We woke up this morning to bright sunshine and 8 degrees, so we abandoned the math, packed up a quick lunch, and headed out to the Peak District for a hike. We’ve been having a bit of outdoors withdrawal since coming back from the Lakes…well, most of us have. The littlest one hasn’t. She put on a skirt and tights this morning and declared that her and hiking don’t match. She thought she might rather go shopping with Nana, but being the rotten parents we are, we made her come with us. Because we knew how fabulous it was going to be.
The Peak District is amazing, beautiful little villages and stunning scenery, and Dev has been itching to take us to walk Mam Tor and the Great Ridge for a while now. It’s a five mile walk up and along a ridge offering panoramic views of the surrounding countryside, rounded hills and gritstone “edges”.
Turned out, it was hard for us wussier members of the family to appreciate those beautiful views because of the biting wind in our faces and the fact that we had to pick every step carefully due to the unanticipated snow and ice on the top of the hill, combined with the slimy mud. Yes, I know I sound like a whiner. I can be like that sometimes. And I was today, along with two out of three of our children (the other is delightfully agreeable all the time and speeds ahead with her father incessantly discussing Harry Potter and Tolkien). The other two trudged along behind, slipping periodically in the mud, soaking mittens and staining coats, complaining quietly under their breath.

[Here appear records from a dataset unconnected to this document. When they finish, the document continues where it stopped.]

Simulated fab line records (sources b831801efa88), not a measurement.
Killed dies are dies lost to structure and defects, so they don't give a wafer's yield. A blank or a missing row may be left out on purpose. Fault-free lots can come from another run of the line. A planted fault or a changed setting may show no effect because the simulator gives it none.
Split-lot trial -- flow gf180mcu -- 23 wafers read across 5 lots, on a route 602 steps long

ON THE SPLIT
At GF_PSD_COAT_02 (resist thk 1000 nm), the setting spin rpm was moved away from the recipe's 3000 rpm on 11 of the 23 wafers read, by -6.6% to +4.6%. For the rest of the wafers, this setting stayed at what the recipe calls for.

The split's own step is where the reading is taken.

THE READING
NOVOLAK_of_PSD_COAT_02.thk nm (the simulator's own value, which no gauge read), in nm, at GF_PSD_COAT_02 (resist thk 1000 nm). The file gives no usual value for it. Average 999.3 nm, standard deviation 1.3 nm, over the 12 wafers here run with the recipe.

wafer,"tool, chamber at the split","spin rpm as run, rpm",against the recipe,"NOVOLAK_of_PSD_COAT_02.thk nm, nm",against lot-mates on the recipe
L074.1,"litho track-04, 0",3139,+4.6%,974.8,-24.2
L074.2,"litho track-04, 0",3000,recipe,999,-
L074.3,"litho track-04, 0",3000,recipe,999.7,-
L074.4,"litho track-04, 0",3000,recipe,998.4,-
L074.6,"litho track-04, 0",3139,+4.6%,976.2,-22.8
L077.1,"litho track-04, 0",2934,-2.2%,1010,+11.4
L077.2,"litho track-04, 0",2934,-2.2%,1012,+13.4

Anyway, it was hard work, this walk. And if you hadn’t guessed, I wasn’t finding it particularly pleasant, and I was probably feeding the dissension of the other two, one of whom stated, “I don’t know why we even do these walks anyway. What is the purpose?”
To which Daddy answers, “It’s character building”.
Anyway, because it is such rough going, after an hour or so, we decide we won’t be able to complete the circular route, so we split up. Dev turns back to go get the car, and instructs us to “carry on down this hill, along that path, and when you come to a road, follow it to Castleton.”
So, we set out. But the path is more a stream than a path, really. And it has very steep banks covered in snow and mud. Kind of gorge-like. So we are trying to keep out of the water, but we run out out of room on the bank and decide to forget about staying dry and just walk down the rocky stream. As we clamber down the bank, we hear a little cry.
It is me. As I slide down the muddy banking on my ass.
The kids haul me up, and, covered in mud, we carry on, and thankfully, we soon reach the road. Phew. Onwards and upwards. We round the first bend feeling much better, quite proud of ourselves actually, and starting to have a few giggles over the state of us (especially me). Then we spot something on the side of the road, and the kids run over to it excitedly. It turns out to be the first badger we have ever seen! So exciting! Except that it’s dead. And its eyes have been pecked out by crows. It is clear that it has been hit by a car, but it is right next to a low section of crumbling dry stone wall, positioned as if it was almost able to get to it and into the field beyond, but not quite. And then the kids look over the wall and see the entrance to the den. What if there were baby badgers in there? The trauma.
After a makeshift wooden cross is lain beside the badger, I am able to convince them we should carry on. Let’s see what’s around the next bend. Hopefully something more cheerful.
Turns out to be a bubbling brook with two playful grey squirrels chasing each other along the banking. Then a small farmyard on the roadside with a ewe and newborn lamb in it. This is the first one we’ve seen and it evokes many oohs and ahhs from all of us. It is adorable!
We finally make it into the village and follow the signs to The Visitor Centre where we are meeting Dev. The kids practically knock him over in their eagerness to tell him everything we’ve seen on the last leg of our walk, and I obligingly turn around to display my muddy backside to illustrate their story of my fall. “I thought she broke her back!” says the little one.
We crack open the thermos for hot tea, which tastes so much better than it would have if we were sitting on the couch drinking it, and settle in for the drive home. The kids chatter and laugh about the walk, and even apologize to their father for whining. Because, of course, he was right. It is character building. And the more arduous the task, the more rewarding the successful completion. As I think back to many of the things we’ve done over the past few months, I am reminded of how much more pleasant a long car journey is if you’ve just worn everyone out with a five mile hike, or how much better a bed feels after a day of tramping around an unfamiliar city, how much sweeter the gelato after climbing a dusty mountain in 29 degree heat. It reminds me of why Aldous Huxley’s utopia fails in Brave New World; it is impossible to feel content unless you have experienced some discontent. And even if the discontent makes daddy want to give in, and never take all us whiners walking again, he should persevere. For the sake of our characters.